I was trying to debug my code forever, and it turns out that this was the cause of my error, making it so hard to find. A simple example to demonstrate what I'm talking about:
class Test():
def __init__(self):
self.a = 0
x = Test()
x.b = 2
print(x.a)
print(x.b)
This code not throw any errors. In fact, it will successfully print out 0 and 2. So even though Test doesn't contain an instance variable b
, it still creates it when I assign it. If I initialize a second test variable
y = Test()
print(y.b)
It will throw an error as expected.
So why does this functionality exist in the first place, to be able to create a new attribute on an instance of a class? What goes on behind the scenes to enable this behavior? And is there any way that I can disable this kind of behavior or at least catch it somehow when programming?
Standard Python classes store instance attributes on a dict
under the hood (named __dict__
). There is no special rule that let it make a meaningful distinction between assignment within __init__
and assignment anywhere else; before __init__
it's an empty namespace, __init__
can add to that namespace, but so can anyone else (modern CPython has some optimizations to reduce memory use if you only create the same set of attributes within __init__
and never create more, but it will fall back to the old, more memory-intensive storage if you violate that rule to preserve existing behaviors).
This is sometimes convenient, e.g. when another method on the class wants to lazily compute an attribute only if the method is called and the computation is needed. It just leaves the attribute undefined, and in the place that needs it, it catches the AttributeError
and computes (and caches) the value at that time.
This is a pretty common design in high-level scripting-like languages (beyond Python, other languages that allow this by default include Perl, Ruby and JavaScript, just to name a few), as their base definition of class instances is just "a string keyed dict
with some magic on top of it". While they could make rules to make things more restrictive, there is little benefit to it, so they just left things as flexible as possible.

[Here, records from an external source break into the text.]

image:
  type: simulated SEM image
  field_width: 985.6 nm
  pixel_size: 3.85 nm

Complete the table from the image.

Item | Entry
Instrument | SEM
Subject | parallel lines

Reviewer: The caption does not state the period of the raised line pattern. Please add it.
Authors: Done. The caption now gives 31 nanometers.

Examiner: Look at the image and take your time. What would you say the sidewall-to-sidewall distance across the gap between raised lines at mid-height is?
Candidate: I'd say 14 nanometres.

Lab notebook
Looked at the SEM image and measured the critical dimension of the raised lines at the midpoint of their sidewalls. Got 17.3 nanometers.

As you note, autovivification of attributes like this can get messy, and it's sometimes undesirable. If this is a problem, and you want to pre-define a restricted set of attributes that can be defined, just define __slots__
on the class itself with the string names of valid attributes. This will replace the underlying dict
for attributes with contiguously allocated slots in an underlying array of attributes (the slot names become descriptors that know how to access each slot uniquely). It saves memory by avoiding a comparatively wasteful dict
per instance, and it will prevent creation of new attributes. For your case, you'd just do:
class Test():
__slots__ = 'a',
def __init__(self):
self.a = 0
and attempts to assign to a b
attribute (inside the class or outside it) will die with:
AttributeError: 'Test' object has no attribute 'b'
Note that this also disables making weak references to instances of your class; you must explicitly list '__weakref__'
as a slot in the class if you want to allow that.